The inspiration for the Erudition Project, an Internet based assignment for structured research, reflects the concerns brought about by the multifold objectives of historical research during the second semester of the sophomore year. Historical scholarship involves the gathering and ordering of information and evidence to provide some explanation of historical events, concepts, and developments. However, History is a debate-oriented field and historical methodologies - those theories and organizing principles and approaches used by the historian - are not uniform. A debated topic provides the first avenue for understanding. Accordingly, on the metacognitive level, Erudition is designed so that students apprehend how history is researched, debated, and then written.

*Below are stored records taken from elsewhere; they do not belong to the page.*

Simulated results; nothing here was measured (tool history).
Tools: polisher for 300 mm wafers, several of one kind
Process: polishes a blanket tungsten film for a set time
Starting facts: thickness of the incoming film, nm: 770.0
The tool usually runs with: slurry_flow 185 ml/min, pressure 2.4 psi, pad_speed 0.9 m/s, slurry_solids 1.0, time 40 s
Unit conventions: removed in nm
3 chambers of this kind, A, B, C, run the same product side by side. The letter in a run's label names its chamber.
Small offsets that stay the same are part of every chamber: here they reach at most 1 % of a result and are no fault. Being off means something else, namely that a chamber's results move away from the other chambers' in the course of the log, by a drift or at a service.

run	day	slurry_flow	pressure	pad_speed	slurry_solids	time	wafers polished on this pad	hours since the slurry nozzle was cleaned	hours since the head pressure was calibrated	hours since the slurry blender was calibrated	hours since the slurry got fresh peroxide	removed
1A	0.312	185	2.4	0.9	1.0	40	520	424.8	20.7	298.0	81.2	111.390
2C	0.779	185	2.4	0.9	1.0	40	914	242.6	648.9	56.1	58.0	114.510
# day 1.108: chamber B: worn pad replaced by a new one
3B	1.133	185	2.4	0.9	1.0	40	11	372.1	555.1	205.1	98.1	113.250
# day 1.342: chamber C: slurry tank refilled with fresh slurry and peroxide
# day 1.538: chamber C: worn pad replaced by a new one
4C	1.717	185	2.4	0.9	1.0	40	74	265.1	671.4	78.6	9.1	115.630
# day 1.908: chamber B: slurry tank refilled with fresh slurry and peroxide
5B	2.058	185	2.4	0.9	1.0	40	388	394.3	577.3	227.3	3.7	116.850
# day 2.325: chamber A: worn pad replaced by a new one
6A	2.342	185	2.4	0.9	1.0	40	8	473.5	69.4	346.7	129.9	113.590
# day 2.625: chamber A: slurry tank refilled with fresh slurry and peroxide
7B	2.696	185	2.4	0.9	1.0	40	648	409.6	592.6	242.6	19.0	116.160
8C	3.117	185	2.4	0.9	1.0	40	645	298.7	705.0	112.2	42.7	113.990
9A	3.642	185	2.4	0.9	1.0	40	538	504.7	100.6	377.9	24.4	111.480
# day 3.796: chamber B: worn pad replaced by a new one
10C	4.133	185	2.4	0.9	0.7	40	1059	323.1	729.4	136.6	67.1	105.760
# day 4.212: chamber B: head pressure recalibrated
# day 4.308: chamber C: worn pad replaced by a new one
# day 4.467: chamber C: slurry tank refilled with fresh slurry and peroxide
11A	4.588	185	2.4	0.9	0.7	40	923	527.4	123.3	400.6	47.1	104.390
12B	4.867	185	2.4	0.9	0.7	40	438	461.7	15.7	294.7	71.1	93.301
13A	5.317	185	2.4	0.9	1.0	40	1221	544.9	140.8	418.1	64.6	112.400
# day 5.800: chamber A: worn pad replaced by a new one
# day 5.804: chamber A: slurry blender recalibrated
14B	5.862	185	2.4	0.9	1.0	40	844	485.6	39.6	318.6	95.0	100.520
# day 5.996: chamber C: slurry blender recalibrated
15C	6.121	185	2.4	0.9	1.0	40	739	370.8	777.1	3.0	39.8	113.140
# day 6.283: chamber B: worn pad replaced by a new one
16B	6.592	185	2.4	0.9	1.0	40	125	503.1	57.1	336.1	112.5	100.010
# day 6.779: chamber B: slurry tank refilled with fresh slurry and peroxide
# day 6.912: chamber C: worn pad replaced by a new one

In order to echo and meet the concerns of the Dalton Plan, a guided research assignment needs to simulate the historian's craft in terms of identifying issues and understanding how evidence is used and arguments are made and allow for individualization and student-directed learning. The Erudition Project models the research process for the students and provides a framework for realizing research.
Dalton's Erudition web site offers a home base that contains and presents the research process as a series of manageable steps for gathering, processing, and synthesizing information. The site facilitates the research process by providing links to major Manhattan library catalogs (as well as the Library of Congress), pre-selected sites for researching periodical literature, and other search engines. In this way, students are given the tools for conducting author, keyword, and subject searches across a clearly defined field of scholarly catalogs, thereby avoiding ponderous or specious web sites. The subtle and purposeful integration of technology allows for this ready access to technology, using pre-selected and credible sites and sources, allows students to utilize the remarkable facility of the Internet without compromising the quality of their work.
In the end, the Erudition Assignment cultivates a kind of learning that provides and demonstrates certain tools but remains emphatic about student-centered learning. Modeling the process gives the students a meaningful point of reference, but they are still responsible for performing research. Technology provides remarkable access to information, but students are still responsible for sifting through copious amounts of information while making determinations based on a critical reading of credible sources. Although this Assignment uses the Internet to facilitate research, "old-fashioned" activities dominate. Reading, reflection, and writing remain the basic formula and the student remains the linchpin in the process. Ultimately, it is the student who makes the process purposeful and meaningful.